What our bearded young hipster friends often forget to mention is that the swappability in component-based design really happens on the client side of component-to-component (or service-to-service) collaborations. Not, as you may have been led to believe, on the server side.
Sure, we could make pretty much any kind of component present the same, say, REST API. But we still run the risk of binding our client to that API, and to the details of how to consume RESTful services. (Which can be, ironically, anything but to work with.)
Nope. To make that service truly swappable, we have to hide all of the details from the client.
UML 2.0, that leviathan of the component-based era, introduced the notion of components and connectors. It's a pretty neat idea: basically, we cleanly separate the logical conversation held between two components from the dirty business of the medium through which that conversation takes place.
To connect the idea with the real world, let's say I ask the prime minister if he's ever eaten three Shredded Wheat and he replied "Yes". Now, I didn't say how I asked him. Maybe I went to Number 10 and asked him to his face. maybe I emailed him. Maybe I had the words branded onto a poor person and paraded said pauper through the streets so that the PM would see the question when they reported the news on his tellybox.
What matters is that I asked, and he replied.
In component architectures, we seek to separate the logic of component interactions from the protocols through which they physically connect.
Let's say we have a Video Library web application that wants to display 3rd-party reviews of movies.
We could look for reviews on IMDB, or on Rotten Tomatoes (or on both). We want to ask the logical question: what reviews have been written for this movie (identified by the movie's title and year)?
We can codify the logic of that interact with interfaces, and package those interfaces in a component the client knows about - in this case, the VideoReviews .NET assembly, which contains the interfaces IReviewService and IReview.
The VideoTitle class that consumes these services doesn't need to know where the reviews are coming form, or how they're being marshalled. It just wants to ask the logical question. So we present it with a logical interface through which to do that.
By injecting the review service into the VideoTitle, it becomes possible to dynamically bind implementations of those interfaces that know how to connect and interact with the remote server (e.g., the Rotten Tomatoes API), and unpacks the data that comes back, translating into a form that VideoTitle can use easily.

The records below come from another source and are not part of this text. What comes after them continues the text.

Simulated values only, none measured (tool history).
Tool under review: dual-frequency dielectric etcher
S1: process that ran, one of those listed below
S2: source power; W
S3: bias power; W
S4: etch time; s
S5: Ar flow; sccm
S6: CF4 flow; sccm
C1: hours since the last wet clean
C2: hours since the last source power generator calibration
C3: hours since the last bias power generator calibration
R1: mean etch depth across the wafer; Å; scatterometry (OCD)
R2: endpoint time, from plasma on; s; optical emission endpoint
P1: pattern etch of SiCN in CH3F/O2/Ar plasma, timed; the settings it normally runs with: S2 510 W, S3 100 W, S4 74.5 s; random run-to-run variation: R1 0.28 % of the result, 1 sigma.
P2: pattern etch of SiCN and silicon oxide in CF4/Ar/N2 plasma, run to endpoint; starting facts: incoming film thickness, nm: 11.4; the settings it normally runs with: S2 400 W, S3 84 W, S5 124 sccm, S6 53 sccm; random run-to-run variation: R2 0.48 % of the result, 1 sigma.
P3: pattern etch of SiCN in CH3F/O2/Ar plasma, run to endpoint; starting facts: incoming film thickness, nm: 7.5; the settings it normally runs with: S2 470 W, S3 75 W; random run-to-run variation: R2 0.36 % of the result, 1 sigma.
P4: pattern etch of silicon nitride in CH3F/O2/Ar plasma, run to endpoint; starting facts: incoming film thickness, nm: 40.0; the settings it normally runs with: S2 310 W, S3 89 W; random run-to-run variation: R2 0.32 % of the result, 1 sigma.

All of that is done behind the scenes: VideoTitle knows nothing about the details. And because it knows nothing about the details, and because we're injecting it into the VideoTitle from outside - e.g., in its constructor, or as a method parameter when VideoTitle is told to get reviews - it becomes possible to swap in different connectors to get reviews from other services.
All of this can be wired together from above (e.g., we could instantiate an implementation of IReviewService when the application starts up), or with a dependency injection framework, and so on. The possibilities are many and varied for runtime hi-jinks and dynamic larks.
The component dependencies are crucial: our app logic (in the VideoLibary component) only depends on the abstractions in the VideoReviews library. It depends in no way on the external services. It does not know there are even external services involved.
All component dependencies point towards the abstractions, satisfying the Stable Abstractions package design principle.
It now becomes possible to do clever things with swappability, like pooling connectors that point to different service instances to provide basic load-balancing or fail-over, or giving the end user the choice of which service to use at runtime.
Most importantly, though, it gives us the ability to vary the logic of our applications independently of the details of how it connects to external services independently of each other. If a new movie review site came along, we would simply have to write a new connector for it, and wouldn't have to rely on them implementing the same web API as our existing providers. Because, that my friends, is beyond our control.
So, succeeding with components is about swappability, and swappability is about programming the logic of our applications against clean interfaces that we control.
The REST is details.